A great number of processes carried out in spouted beds require the application of different modes of heat and/or mass transfer. We may distinguish among the following modes:
Heat transfer, mass transfer, simultaneous heat and mass transfer – between fluid and particles,
Heat transfer between wall and bed, and
Heat transfer between submerged object and bed.
For each mode, transfer mechanisms are examined; then experimental findings and, in some cases, theoretical studies are discussed.

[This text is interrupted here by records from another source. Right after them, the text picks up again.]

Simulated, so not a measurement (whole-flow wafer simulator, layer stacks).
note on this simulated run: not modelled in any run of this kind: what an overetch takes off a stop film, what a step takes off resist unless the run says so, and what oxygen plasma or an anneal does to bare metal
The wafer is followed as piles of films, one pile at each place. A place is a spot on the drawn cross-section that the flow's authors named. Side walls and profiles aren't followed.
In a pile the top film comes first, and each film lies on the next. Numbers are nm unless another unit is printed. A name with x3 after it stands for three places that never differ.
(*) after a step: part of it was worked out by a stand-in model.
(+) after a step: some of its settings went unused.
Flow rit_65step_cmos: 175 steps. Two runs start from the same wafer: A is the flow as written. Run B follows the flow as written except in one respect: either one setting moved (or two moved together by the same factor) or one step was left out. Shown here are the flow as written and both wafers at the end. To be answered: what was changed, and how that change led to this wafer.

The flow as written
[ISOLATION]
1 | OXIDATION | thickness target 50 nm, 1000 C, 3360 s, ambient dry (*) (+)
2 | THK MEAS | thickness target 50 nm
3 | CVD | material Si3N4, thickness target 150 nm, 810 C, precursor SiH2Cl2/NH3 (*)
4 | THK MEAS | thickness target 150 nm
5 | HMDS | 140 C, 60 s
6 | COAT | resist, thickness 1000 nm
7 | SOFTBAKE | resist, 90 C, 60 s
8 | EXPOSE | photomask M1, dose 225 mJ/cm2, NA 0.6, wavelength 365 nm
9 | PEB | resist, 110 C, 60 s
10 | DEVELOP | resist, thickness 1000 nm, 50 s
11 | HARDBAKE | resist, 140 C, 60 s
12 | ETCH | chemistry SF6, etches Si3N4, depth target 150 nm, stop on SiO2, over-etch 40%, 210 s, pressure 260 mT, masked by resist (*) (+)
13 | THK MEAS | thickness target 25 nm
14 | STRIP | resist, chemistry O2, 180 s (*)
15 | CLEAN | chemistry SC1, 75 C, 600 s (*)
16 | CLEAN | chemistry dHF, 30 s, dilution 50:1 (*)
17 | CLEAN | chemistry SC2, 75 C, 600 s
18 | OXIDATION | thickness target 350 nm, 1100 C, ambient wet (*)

Between fluid and particles
Transfer mechanisms and models
Quite often, the basic assumption for analysis of heat or mass exchanged between fluid and particles is that heat is transferred to the particles under conditions of external control, neglecting heat transmission within the particles. For heat transfer in the absence of mass transfer, this is justified when the particle heat transfer Biot number is sufficiently small (e.g., <0.1) and the corresponding Fourier number exceeds 0.22. For simultaneous heat and mass transfer, such as when the particles are well wetted at the surface, the average temperature at the particle surfaces is substantially uniform, and external control again prevails.
Assuming plug flow conditions through the bed, the axial fluid temperature distribution can be described by a dimensionless function. Because the spouted bed consists of two distinct regions, with the average gas velocity in the spout being one or two orders of magnitude greater than that in the annulus, the decline of gas temperature in these two zones is quite different; it is slight in the spout and considerable in the annular zone.